Door slams shut
In the vacuum left by a hopeless Congress, the Trump administration is dramatically reshaping our nation’s immigration rules. On Monday, U.S. Attorney General Jeff Sessions issued a ruling with the potential to unravel the country’s asylum system as we know it.
Sessions’ decision overrules a 2014 ruling about a Salvadoran woman who fled to the U.S. with her three children to escape an abusive husband. It also reverses years of established precedent and affects tens of thousands of cases.
Sessions asserted that there are no legal grounds for almost all victims of domestic violence and gang violence to claim asylum. These two difficult and multifaceted crimes have caused large numbers of asylum seekers, especially from Central America, to flee to the U.S. over the past decade. Experts believe the sudden change could affect between 60 and 70 percent of asylum jurisprudence.
Sessions’ remarkable decision injects a new strain of cruelty into the Trump administration’s anti-immigration policies.
Already, the administration’s cutbacks on the number of admitted refugees have resulted in a dramatic reduction of desperate people who are allowed to resettle in this country in general, and California in particular.

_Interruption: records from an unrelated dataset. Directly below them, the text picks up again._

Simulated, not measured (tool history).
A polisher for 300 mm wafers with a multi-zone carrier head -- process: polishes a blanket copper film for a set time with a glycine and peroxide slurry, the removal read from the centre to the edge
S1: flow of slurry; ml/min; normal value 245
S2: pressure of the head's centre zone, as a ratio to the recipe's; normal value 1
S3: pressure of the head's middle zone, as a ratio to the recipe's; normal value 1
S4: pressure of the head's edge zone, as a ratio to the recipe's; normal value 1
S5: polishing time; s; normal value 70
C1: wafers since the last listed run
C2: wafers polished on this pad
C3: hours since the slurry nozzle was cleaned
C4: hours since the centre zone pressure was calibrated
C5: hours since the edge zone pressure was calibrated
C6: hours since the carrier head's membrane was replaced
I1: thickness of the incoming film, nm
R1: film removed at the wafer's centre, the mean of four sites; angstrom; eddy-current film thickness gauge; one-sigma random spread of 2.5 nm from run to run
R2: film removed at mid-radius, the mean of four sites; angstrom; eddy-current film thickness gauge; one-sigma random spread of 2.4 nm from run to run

The administration’s new policy to criminally prosecute all adults caught crossing into the U.S. illegally — a policy that has resulted in horrible stories of ICE agents ripping children away from their parents — is morally bankrupt and has proved to be a chaos agent at the border.
Now, Sessions is denying protections to abused women and children fleeing gang violence.
Regulating immigration is the duty of Congress. For decades, it has been derelict in this duty. The Trump administration is taking advantage of this failure to push extreme policies that will destroy families and lead to great harm. It has to stop.